This story was updated Thursday, June 2, 2022, at 7:45 p.m. with more information.
Sheltered from the noon sun under a canopy of trees, Johnathan Wilbur sat across the street from the homeless camp where he lived for two months, watching as heavy equipment shuttled giant piles of refuse off the property.
Although he's been approved for an apartment, Wilbur said, he won't be able to move in until late next week. He's waiting to receive copies of his Social Security card and birth certificate.
"It was all right," Wilbur said about the camp off Chattanooga's East 11th Street. "Everybody was there for each other. It was an all-right place."
Crews cleared the homeless camp of its remaining residents Wednesday. Thursday, the city of Chattanooga started the process of demolishing and cleaning up leftover debris at the property, which is owned by Norfolk Southern.
After inspecting the camp to ensure it was empty, which included the retrieval of a kitten left there, workers used bulldozers and boom cranes to clear the land. A portion of East 11th Street was blocked off Thursday morning as crews completed the demolition.
In March, the city announced plans to displace residents from the encampment, setting a deadline of May 31. Officials have cited numerous safety issues at the camp, including its proximity to the railroad, fires and multiple murder attempts.
The camp once housed 140 residents, and Chattanooga officials said they have placed 35 people in permanent homes over the past two months.

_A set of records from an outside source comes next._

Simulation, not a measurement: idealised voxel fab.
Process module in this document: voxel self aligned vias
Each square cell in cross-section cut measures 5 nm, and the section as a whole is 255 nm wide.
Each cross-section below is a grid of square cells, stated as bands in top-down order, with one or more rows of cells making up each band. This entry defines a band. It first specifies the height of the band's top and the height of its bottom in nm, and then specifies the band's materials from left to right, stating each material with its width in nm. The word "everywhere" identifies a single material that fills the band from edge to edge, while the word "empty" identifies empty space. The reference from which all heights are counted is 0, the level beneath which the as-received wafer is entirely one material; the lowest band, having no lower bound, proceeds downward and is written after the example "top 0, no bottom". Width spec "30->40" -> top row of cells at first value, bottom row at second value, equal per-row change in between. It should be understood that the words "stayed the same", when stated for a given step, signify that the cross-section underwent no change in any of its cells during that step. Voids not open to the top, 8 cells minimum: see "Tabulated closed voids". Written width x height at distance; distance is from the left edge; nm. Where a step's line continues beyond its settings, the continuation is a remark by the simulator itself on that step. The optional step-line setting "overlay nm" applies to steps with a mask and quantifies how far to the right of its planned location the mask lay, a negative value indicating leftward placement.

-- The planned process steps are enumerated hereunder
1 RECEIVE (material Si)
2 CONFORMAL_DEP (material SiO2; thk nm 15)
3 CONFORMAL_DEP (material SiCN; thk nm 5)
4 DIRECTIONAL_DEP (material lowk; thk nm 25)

According to a news release from the city, all residents were offered a referral to a new temporary sanctioned encampment on 12th Street or toward permanent housing through the Chattanooga Housing Authority. The city said residents who declined housing were offered a new tent and relocation assistance.
Fifteen people are living in the new supervised camp, but that number may increase to 60 by the end of the summer.
A new state law that goes into effect July 1 makes it a felony to camp on local public property, but Chattanooga's director of homelessness and supportive housing, Sam Wolfe, said city leaders don't anticipate changes in how the city enforces its rules. Chattanooga Police Chief Celeste Murphy, he said, has been adamant that she doesn't want to criminalize poverty.
"Folks existing in a space is not a crime," he said in an interview with the Chattanooga Times Free Press.
According to The Associated Press, the state enhanced penalties for camping on state property from a misdemeanor to a felony in 2020 in response to overnight protests on Capitol grounds, which were part of national protests that erupted following the murder of George Floyd, a Black man, at the hands of police. The new law that goes into effect this summer makes camping on local public property, such as in parks, a felony punishable by up to six years in prison.
Wolfe is unaware of any homeless people staying on public property because the city already has ordinances in place that prohibit sleeping in parks.
He added that the city does not displace homeless people without cause. The decision to clear the homeless camp on East 11th Street came at the request of Norfolk Southern, a right that extends to any property owner, and in 99% of the calls received by law enforcement, Wolfe said, property owners choose to loop in homeless service organizations.
Although the East 11th Street property is now empty, Wolfe said his office is continuing to engage with former residents of the encampment. Chattanooga's office of homelessness and supportive housing, Wolfe said, has so far housed more than 250 people in 2022.
"The site may be clear of people staying there," Wolfe said. "That doesn't mean that we have stopped working with these people. It doesn't mean that the people from that location are not going to be moved into housing as we move forward."
Although service organizations are able to successfully house people, Wolfe said, there's a constant influx of new people becoming homeless.
"It seems like what the public perceives as a static number is really this variance of people moving through this system," Wolfe said. "The number is that outflow problem versus the inflow problem."
Wendy Winters, the executive director of the Chattanooga Regional Homeless Coalition, said in a phone interview the number of homeless people in Chattanooga and the surrounding region has skyrocketed over the past two years.
In Southeast Tennessee, defined as an 11-county region including Hamilton County, advocates tallied 3,084 homeless people during the annual point-in-time count this year, an increase of 153% compared to 2021.
"There are a number of factors at play," she said about those figures. "But the No. 1 factor is a lack of affordable housing."
Although she's encouraged by recent actions taken by Chattanooga city government to ease development of affordable housing, Winters said, the city does not have a low-barrier emergency shelter.
"It's really weird that this law was passed, and we don't have places for people to go," she said. "In other states, they're not allowed to enforce removing someone in a situation like this if there's not shelter beds that are available."
The city doesn't plan changes to how it enforces rules about camping, but Winters said it's unclear what enforcement will look like outside Chattanooga.
The Community Kitchen, an organization that provides food and other services to homeless people in Chattanooga, is just down the road from the now-empty encampment on East 11th Street. CEO Baron King said in a phone interview most of the people who lived there came to the organization for daily meals and showers.
King said the Community Kitchen has a full pipeline of people who have applied for space in Section 8 housing or are seeking shelter in one of the organization's units.
"It's possible that some of the people that were in that encampment have been part of that pipeline for housing," King said, but he didn't know for sure.
The Community Kitchen operates long-term housing sites in the area and also partners with a few overnight shelters at local churches. Given the size of the homeless population, King said, Chattanooga needs a large emergency shelter, which would get people off the street and help reduce drug use and violent crime.